Page 1 of 1

Check never goes to Critical Hard state

Posted: Tue Dec 18, 2018 9:24 am
by hbouma
We have a check for a process running that where the process was stopped. The checks went through the 3 retries, but stayed in a critical soft state instead of moving to critical hard. We forced the check into an OK state (changed the check to expect the process to be stopped, rechecked, then changed back to expect the process to running). After the changes, the check ran again, ran through all the retries and should have gone to Critical Hard. Instead, the logs showed Critical Soft with the correct amount of tries.

nagios.log was showing

Code: Select all

........;Service status for: ftpsvc;CRITICAL;SOFT;1;CRITICAL: ftpsvc is stopped (should be running)
........;Service status for: ftpsvc;CRITICAL;SOFT;2;CRITICAL: ftpsvc is stopped (should be running)
........;Service status for: ftpsvc;CRITICAL;SOFT;3;CRITICAL: ftpsvc is stopped (should be running)
........;Service status for: ftpsvc;CRITICAL;SOFT;3;CRITICAL: ftpsvc is stopped (should be running)
........;Service status for: ftpsvc;CRITICAL;SOFT;3;CRITICAL: ftpsvc is stopped (should be running)
........;Service status for: ftpsvc;CRITICAL;SOFT;3;CRITICAL: ftpsvc is stopped (should be running)
........;Service status for: ftpsvc;CRITICAL;SOFT;3;CRITICAL: ftpsvc is stopped (should be running)
........;Service status for: ftpsvc;CRITICAL;SOFT;3;CRITICAL: ftpsvc is stopped (should be running)
I see that this problem has been reported (https://support.nagios.com/forum/viewto ... ft#p268187 and https://github.com/NagiosEnterprises/na ... issues/576).

Are there any updates on fixing this issue? We already fixed the problem with this specific check by deleting and recreating the service, but we will need a lasting fix to prevent this from happening again in our production environment.
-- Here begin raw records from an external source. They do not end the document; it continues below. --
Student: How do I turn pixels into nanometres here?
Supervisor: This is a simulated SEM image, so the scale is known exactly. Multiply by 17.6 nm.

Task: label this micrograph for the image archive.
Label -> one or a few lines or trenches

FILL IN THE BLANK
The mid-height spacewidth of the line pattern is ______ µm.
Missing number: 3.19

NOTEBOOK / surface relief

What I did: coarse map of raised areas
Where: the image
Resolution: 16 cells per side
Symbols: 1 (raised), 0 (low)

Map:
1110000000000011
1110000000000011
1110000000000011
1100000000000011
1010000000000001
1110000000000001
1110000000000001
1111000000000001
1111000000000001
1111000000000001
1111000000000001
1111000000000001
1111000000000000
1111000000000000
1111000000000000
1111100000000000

Nagios XI 5.5.7 on RHEL 7.6 64bit VM's.

Re: Check never goes to Critical Hard state

Posted: Tue Dec 18, 2018 11:25 am
by npolovenko
@hbouma, You're right. That bug is a known issue. While our developers are working on a fix I recommend downgrading the version of the Nagios Core. That will fix this issue temporarily.
https://support.nagios.com/kb/article/n ... e-823.html

Please keep an eye on the XI changelog for updates on this bug fix:
https://www.nagios.com/downloads/nagios-xi/change-log/

Re: Check never goes to Critical Hard state

Posted: Tue Dec 18, 2018 11:28 am
by hbouma
What version should I downgrade to? Also, what features in core/XI would we loose by downgrading?

Re: Check never goes to Critical Hard state

Posted: Tue Dec 18, 2018 11:44 am
by npolovenko
@hbouma, The tutorial walks you through downgrading Core to the version 4.2.4. The list of changes between 4.2.4 and 4.4.2 can be found here:
https://www.nagios.org/projects/nagios-core/history/4x/
Core 4.2.4 was used in XI 5.4.13. It's still functional and will do all the regular tasks you do with the XI.
But once we release the soft state bug fix I recommend upgrading XI and Core will get upgraded automatically as well.

Re: Check never goes to Critical Hard state

Posted: Tue Dec 18, 2018 12:28 pm
by hbouma
Is Nagios Core 4.2.4 the last working version we could go to? I ask because I see 4 CVE vulnerabilities listed as fixed since then, and our Security Department will not allow us to downgrade to known vulnerabilities.

Re: Check never goes to Critical Hard state

Posted: Tue Dec 18, 2018 2:55 pm
by lmiltchev
...our Security Department will not allow us to downgrade to known vulnerabilities
If this is the case, you wouldn't be able to downgrade even to Nagios Core 4.4.1 as there are some CVEs that were fixed in 4.4.2... See the Nagios Core changelog here:

https://github.com/NagiosEnterprises/na ... /Changelog

You may not experience this particular bug in older versions of Nagios Core, but you would experience other bugs that were fixed in 4.4.2. Our developers will be fixing current issues in Nagios Core 4.4.2 as soon as they can. I would recommend that you stick with 4.4.2, and use deleting and recreating services as a temporary workaround, until the issue is permanently resolved.